DocketNumber: No. 93APE10-1500.
Citation Numbers: 642 N.E.2d 1124, 95 Ohio App. 3d 499, 1994 Ohio App. LEXIS 2482
Judges: Petree, Bowman, Deshler
Filed Date: 6/9/1994
Status: Precedential
Modified Date: 10/19/2024
[EDITORS' NOTE: THIS PAGE CONTAINS HEADNOTES. HEADNOTES ARE NOT AN OFFICIAL PRODUCT OF THE COURT, THEREFORE THEY ARE NOT DISPLAYED.] *Page 501 Plaintiffs, Arbor Village Condominium Association, David Morosky, Ronald L. Smith, David Yoder, Carol Kelly, Carla Pomeroy, James and Jacqueline Goldson, Nick Colley, Michael Martinelli, Athena Jones, John Stomps, Helen M. VanHeyde, Clyde Gaston and Jim Miller appeal from a judgment of the Franklin County Court of Common Pleas granting summary judgment for defendants, Arbor Village Limited, Larry Frazier, Max Holzer, Bernard Fultz, Edward Bacome, Real Property Management, Inc., and Dwight Penn. Plaintiffs assert the following eight assignments of error on appeal: *Page 502
"[I.] The trial court erred in not adhering to the stringent standards set forth in Ohio Civil Rule 56.
"[II.] The trial court erred in holding that appellants Smith, Morosky, Yoder and Kelly's claims under R.C. Chapter 5311 were time-barred by holding that their cause of action accrued in 1984.
"[III.] The trial court erred in holding that the appellant Arbor Village Condominium Association had no standing to pursue a cause of action under R.C. §
"[IV.] The trial court erred in holding that the appellant association lacked standing to pursue the fraudulent concealment and fraudulent misrepresentation claims.
"[V.] The trial court erred in granting summary judgment as it related to plaintiffs' claims for fraudulent concealment.
"[VI.] The trial court erred in granting appellees' motion for summary judgment as it relates to the claims against Mr. Fultz.
"[VII.] The trial court erred in granting appellees' motion for summary judgment as it relates to the claims against Mr. Penn.
"[VIII.] The trial court erred in holding that privity was a requirement for the claims of appellants Jim and Jackie Goldson, Pomeroy, Van Hyde, Jones, Stomps and Colley."

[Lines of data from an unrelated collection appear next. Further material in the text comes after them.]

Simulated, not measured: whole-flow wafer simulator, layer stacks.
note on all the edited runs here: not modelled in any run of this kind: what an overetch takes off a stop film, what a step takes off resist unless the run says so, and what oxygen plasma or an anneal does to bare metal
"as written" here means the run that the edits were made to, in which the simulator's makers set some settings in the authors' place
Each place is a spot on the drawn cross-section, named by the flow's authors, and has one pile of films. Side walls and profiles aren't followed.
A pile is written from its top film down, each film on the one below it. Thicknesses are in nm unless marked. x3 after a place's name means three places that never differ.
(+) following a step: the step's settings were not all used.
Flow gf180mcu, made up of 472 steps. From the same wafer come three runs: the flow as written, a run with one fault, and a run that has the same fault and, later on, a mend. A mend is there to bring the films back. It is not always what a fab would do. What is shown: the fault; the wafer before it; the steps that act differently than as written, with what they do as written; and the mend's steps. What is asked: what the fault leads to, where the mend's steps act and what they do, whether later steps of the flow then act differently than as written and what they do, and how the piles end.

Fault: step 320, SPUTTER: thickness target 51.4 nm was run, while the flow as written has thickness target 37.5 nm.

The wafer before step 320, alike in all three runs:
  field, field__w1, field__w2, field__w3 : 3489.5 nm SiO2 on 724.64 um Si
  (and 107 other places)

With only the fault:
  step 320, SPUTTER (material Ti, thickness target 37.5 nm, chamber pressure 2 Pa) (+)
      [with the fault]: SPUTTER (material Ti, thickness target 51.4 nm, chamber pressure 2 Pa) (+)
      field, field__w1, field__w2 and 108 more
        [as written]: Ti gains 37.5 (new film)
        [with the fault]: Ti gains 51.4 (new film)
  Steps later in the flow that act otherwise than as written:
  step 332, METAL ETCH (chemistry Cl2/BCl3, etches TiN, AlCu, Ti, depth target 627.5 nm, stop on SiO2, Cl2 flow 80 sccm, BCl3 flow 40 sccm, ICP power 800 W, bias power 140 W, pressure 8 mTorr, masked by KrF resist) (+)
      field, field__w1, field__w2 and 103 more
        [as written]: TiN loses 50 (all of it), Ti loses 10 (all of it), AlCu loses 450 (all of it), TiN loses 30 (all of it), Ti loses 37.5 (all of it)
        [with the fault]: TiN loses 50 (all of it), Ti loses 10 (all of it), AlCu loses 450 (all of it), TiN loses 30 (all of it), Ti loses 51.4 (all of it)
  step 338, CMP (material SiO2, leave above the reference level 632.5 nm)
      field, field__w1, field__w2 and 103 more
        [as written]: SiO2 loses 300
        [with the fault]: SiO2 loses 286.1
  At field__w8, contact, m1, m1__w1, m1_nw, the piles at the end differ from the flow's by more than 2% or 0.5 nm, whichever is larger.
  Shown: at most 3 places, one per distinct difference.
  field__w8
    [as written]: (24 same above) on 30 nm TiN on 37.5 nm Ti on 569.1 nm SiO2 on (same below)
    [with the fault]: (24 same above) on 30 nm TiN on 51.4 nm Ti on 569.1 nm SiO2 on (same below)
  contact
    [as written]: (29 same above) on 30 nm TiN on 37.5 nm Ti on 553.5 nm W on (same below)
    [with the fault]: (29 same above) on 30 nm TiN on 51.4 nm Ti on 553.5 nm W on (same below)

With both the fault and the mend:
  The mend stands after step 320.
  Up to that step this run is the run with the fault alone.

In 1979, defendant Arbor Village Ltd., an Ohio limited partnership, was formed to convert existing apartments located at 4991 and 5003 Arbor Village Drive into a condominium development and then sell them. Defendants Max Holzer, Larry Frazier and Bernard Fultz are or have been general partners of Arbor Village, Ltd. Defendant Real Property Management, Inc., the management company responsible for the management of Arbor Village, is owned by defendant Dwight Penn. Defendant Edward Bacome represented Arbor Village, Ltd. in negotiating the sale of sixty-five Arbor Village condominium units to two groups of investors assembled by plaintiff Ronald Smith.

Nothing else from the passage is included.